After what feels like hours of pacing back and forth, you finally muster up the strength to pull out that number and make the call. Thousands of thoughts are racing in your mind – what do I say if she picks up? What do I say if she doesn’t? Do I leave a message with her friend and hope she gets back to me? How can I stop myself from rambling once I have the chance?

Oh how reporters and editors can string your heart along…

On the surface, pitching is both the easiest and hardest thing PR professionals do every day. Talking to your fellow man (or woman) is fundamental human activity, and media professionals should be as excited to receive your phone call or email as your grandmother would. Likewise, reporters should be excited to hear about your client’s new product, or want to hear what’s new and exciting during a meeting at an upcoming tradeshow. They are human, just like you are, and you are making their job easier.

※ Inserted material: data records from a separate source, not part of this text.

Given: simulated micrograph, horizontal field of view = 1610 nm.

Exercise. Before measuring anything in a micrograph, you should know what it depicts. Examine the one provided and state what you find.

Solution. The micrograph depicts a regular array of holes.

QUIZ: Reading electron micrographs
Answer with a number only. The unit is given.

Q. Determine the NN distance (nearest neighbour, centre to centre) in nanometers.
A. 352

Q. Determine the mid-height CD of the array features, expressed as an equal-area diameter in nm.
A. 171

Unfortunately, as we’ve all seen, the media relations process is far from that perfect image, with reporters facing a mound of emails and voicemails from across the globe stating why their product or expert is worthy of their time, and little to give. At times, hearing that “I’m on deadline, call back later” is a victory, because it at least means the reporter you are trying to reach actually picked up the phone. Not to mention the client that just let you know yesterday that they want to schedule briefings for a tradeshow taking place tomorrow.

It can all turn you into the crazy, stalker boyfriend or girlfriend asking the media, “WHY WON’T YOU LOVE ME?”

It’s fitting that just a few days after Valentine’s Day, I came across a Forbes interview with Peter Shankman, a longtime PR professional and founder of Help a Reporter Out (HARO), a site that serves as a matchmaker for reporters and sources. Peter outlined several essentials for PR professionals to keep in mind when pitching, probably out of a mix of desire to help solid industry workers increase their chances of winning over reporters and as a plea to a population prone to making the same mistakes over and over again.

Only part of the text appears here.